Interface with the Public: Signing a Petition Discussion
Responsible Conduct of Research and Participation
It is important to recognize that a key motivation for this petition is communication to Congress and the general public by scientists and engineers of their stand on an issue. Had the point been merely to refuse SDI funding, that goal could have been accomplished in silence. Signing a petition such as this then raises ethical issues associated with how physicists communicate to others outside their community.
How will signatures on this petition be interpreted? Will they be interpreted as a statement of a political sentiment by a group of professionals, or will they be interpreted as a statement of professional opinion on an issue of political significance? In the latter case, does signing the petition imply you have a certain level of knowledge and expertise in the area? To what extent is it sufficient to rely on the knowledge and expertise of others before deciding to sign this petition? At the same time, if you do believe that you are aware of reliable, relevant information in a debate over an issue of this importance, arguably you have an obligation to actively seek to share that information with others.
It is also worth considering the issue of trust. Complex societies function in part based on the trust we have for people in their area of expertise. Physicists can continue to have a positive impact on society and continue to receive support from society provided they maintain the trust of society. One aspect of maintaining this trust is making it clear when a statement is being made based primarily on scientific information about which one has some knowledge, and when a statement is being made based on political considerations.
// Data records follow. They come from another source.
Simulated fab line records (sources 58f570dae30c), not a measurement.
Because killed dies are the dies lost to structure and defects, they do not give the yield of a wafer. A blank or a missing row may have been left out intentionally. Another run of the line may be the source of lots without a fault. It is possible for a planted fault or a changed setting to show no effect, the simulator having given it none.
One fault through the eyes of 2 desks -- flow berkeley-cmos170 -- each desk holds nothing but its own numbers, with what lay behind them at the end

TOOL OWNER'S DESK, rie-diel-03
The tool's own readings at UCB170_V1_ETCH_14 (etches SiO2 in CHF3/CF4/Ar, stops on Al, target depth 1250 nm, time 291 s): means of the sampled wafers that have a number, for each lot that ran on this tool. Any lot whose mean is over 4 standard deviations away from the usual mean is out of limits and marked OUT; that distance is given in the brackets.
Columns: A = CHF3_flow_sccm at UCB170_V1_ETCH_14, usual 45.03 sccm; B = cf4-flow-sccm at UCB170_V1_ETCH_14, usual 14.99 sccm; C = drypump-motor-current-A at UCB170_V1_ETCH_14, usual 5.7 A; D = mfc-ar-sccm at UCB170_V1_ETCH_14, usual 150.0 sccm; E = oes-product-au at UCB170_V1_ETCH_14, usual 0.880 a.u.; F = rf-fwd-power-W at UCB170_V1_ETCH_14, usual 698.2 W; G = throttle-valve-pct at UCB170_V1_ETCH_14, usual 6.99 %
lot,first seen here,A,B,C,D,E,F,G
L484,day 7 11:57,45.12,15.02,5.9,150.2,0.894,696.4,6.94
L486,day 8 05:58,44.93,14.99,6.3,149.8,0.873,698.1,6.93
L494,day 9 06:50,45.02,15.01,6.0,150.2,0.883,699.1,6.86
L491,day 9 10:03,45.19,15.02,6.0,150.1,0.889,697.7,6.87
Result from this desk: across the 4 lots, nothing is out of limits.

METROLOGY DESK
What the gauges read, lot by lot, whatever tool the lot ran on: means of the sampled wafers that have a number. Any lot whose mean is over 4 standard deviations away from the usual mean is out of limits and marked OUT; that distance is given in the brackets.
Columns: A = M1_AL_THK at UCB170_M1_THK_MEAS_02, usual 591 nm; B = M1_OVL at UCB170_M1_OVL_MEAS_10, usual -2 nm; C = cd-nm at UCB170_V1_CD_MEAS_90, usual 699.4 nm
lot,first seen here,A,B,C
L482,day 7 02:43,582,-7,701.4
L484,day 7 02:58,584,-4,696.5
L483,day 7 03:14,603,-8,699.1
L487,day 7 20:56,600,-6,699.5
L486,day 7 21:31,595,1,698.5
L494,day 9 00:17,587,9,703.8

In the case study provided above, insufficient information has been provided in order to judge whether there is a scientific basis on which to sign the petition. More information is required. That in fact illustrates the point: one should not express an opinion that might be interpreted as an “expert opinion” without having acquired sufficient knowledge about the technical issues.
A second issue presented by this case study relates to the promise not to solicit a particular form of funding. Suppose you have kept up with the technical issues raised by the petition, and you do feel sufficiently knowledgeable to sign it. If you are presently in a job situation that would not ordinarily give rise to your pursuing such funding, is it reasonable or is it misleading to sign the petition? For instance, if you are a beginning graduate student whose research is funded by the National Science Foundation through a grant held by your thesis advisor, there may be little need for you to apply for funding in the next few years. Is it misleading to sign a petition foreswearing the pursuit of SDI funds when you had no intention of pursuing any funding anyway?